Please define clearly the scenario you are analyzing.

Applying the principle of charity, I will assume you are discussing a different scenario that I am. Please define what you are talking about.

See the post above yours. The bullet is fired when the tail of T1 coincides with the front of T2 as measured in the frame of reference of the track. Post 22 gives you the precise math, please go back and read it.

(That bit about the bullet's having a component along the direction of the trains is irrelevant.)

Actually, it isn't. Neglecting it combined with your naive application of length contraction is what led you to your incorrect resolution.

Certainly there's nothing 'naive' about applying length contraction to the scenario that I am discussing.

You got the wrong answer. I suggest that you go over the math and you think some more. I can see that you are a "PF Mentor", so you certainly must know about solving problems correctly.

 

[Doc Al]

See the post above yours. The bullet is fired when the tail of T1 coincides with the front of T2 as measured in the frame of reference of the track. Post 22 gives you the precise math, please go back and read it.

OK, now you've defined your scenario. And this, like the other, is perfectly analyzable using only length contraction. In this case, of course, the trains contract by the same amount, thus both ends line up at the same time. Do you seriously need "the full Lorentz transform" to analyze this trivial situation?

Actually, it isn't. Neglecting it combined with your naive application of length contraction is what led you to your incorrect resolution.




You got the wrong answer. I suggest that you go over the math and you think some more. I can see that you are a "PF Mentor", so you certainly must know about solving problems correctly.

Next time you might like to read the thread that you are posting in. I clearly defined my scenario. And, given that scenario, my answer is correct. Nothing naive about it!

 

[ghwellsjr]

What you said is that you could solve the "paradox" using length contraction ONLY. Can you please post the math that supports your point?

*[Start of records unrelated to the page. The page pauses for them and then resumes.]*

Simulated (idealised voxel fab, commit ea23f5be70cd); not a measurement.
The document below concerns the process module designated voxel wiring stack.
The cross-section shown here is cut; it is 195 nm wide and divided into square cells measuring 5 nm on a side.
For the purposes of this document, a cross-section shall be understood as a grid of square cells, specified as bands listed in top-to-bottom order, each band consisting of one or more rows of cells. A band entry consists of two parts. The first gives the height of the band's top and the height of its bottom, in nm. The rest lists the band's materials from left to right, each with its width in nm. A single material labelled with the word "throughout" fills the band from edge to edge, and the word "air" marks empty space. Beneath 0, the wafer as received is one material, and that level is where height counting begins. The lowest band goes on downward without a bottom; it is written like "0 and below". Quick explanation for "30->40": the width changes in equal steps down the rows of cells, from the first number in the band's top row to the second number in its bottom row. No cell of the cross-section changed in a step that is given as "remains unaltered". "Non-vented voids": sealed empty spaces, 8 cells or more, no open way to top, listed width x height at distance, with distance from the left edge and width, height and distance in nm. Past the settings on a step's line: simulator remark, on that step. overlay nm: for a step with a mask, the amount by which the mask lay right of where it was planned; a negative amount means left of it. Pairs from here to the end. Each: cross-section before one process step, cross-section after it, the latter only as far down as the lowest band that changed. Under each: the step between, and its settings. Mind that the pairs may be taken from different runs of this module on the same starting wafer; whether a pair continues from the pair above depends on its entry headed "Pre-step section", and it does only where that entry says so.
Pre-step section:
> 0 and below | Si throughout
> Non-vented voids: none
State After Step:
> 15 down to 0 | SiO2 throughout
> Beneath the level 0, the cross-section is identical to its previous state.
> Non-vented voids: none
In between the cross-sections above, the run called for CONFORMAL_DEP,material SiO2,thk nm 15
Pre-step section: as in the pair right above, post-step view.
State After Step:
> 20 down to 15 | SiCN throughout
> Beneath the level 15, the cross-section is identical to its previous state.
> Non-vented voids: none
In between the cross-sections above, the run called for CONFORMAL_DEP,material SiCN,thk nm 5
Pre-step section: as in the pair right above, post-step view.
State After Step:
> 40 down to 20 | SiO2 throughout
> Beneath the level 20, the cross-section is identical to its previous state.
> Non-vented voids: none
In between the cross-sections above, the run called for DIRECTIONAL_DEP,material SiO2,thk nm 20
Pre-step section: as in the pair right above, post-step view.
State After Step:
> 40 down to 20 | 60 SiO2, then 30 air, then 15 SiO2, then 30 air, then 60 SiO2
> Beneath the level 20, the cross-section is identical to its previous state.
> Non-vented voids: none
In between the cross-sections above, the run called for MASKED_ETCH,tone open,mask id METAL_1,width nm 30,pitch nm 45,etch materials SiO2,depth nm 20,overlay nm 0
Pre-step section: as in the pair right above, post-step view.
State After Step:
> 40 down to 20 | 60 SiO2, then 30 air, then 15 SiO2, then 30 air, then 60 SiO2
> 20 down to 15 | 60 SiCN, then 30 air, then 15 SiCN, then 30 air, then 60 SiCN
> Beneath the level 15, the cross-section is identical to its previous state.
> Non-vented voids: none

Where did I ever say that? I never said that. I said there was no paradox stated. I said the OP described two different scenarios using length contraction correctly in both of them. If he chooses to define "as soon as" in the frame of T1, his description is the "solution". Nothing more needs to be solved. If, on the other hand, he chooses to define "as soon as" in the frame of T2, then that different definition of the different scenario produces a different "solution" which again leaves nothing more to be solved. But you defined "as soon as" in the track frame with the added and unwarranted assumption that the two trains were traveling at the same speed in opposite directions (as speed that you could have numerically calculated precisely, by the way).

...which is precisely what I did by solving the problem from the perspective of the track. Math included.

You invented your own scenario that was not defined by the OP and you declared the "solution" without using any math, just like the OP did for his two scenarios.

Not at all. I solved the problem in the frame of the track and AFTER that, I transformed it in the frame of T1. You can also transform into the frame of T2 just the same.

That's what I said. Once you define a scenario in one frame, nothing further needs to be solved, the "solution" does not need a second frame or the Lorentz transform. But if you want, just for the fun of it, you can transform the coordinates from the frame of definition into any other frame to show that the "solution" is the same.

 

[ghwellsjr]

See the post above yours. The bullet is fired when the tail of T1 coincides with the front of T2 as measured in the frame of reference of the track. Post 22 gives you the precise math, please go back and read it.

OK, now you've defined your scenario. And this, like the other, is perfectly analyzable using only length contraction. In this case, of course, the trains contract by the same amount, thus both ends line up at the same time. Do you seriously need "the full Lorentz transform" to analyze this trivial situation?

Saying that he measures the time in the track frame is not enough, he also assumed that the two trains were traveling in opposite directions at the same speed in that frame, something that was not stated by the OP.

And then he did exactly what he says we shouldn't do: he used the fact that the two trains were length contracted by the same amount and declared that the other ends of the two trains coincided as his solution, without using any math or the LT. Then he used the Lorentz transform to show that the same solution applied in one of the train's rest frame.

 

[Doc Al]

Saying that he measures the time in the track frame is not enough, he also assumed that the two trains were traveling in opposite directions at the same speed in that frame, something that was not stated by the OP.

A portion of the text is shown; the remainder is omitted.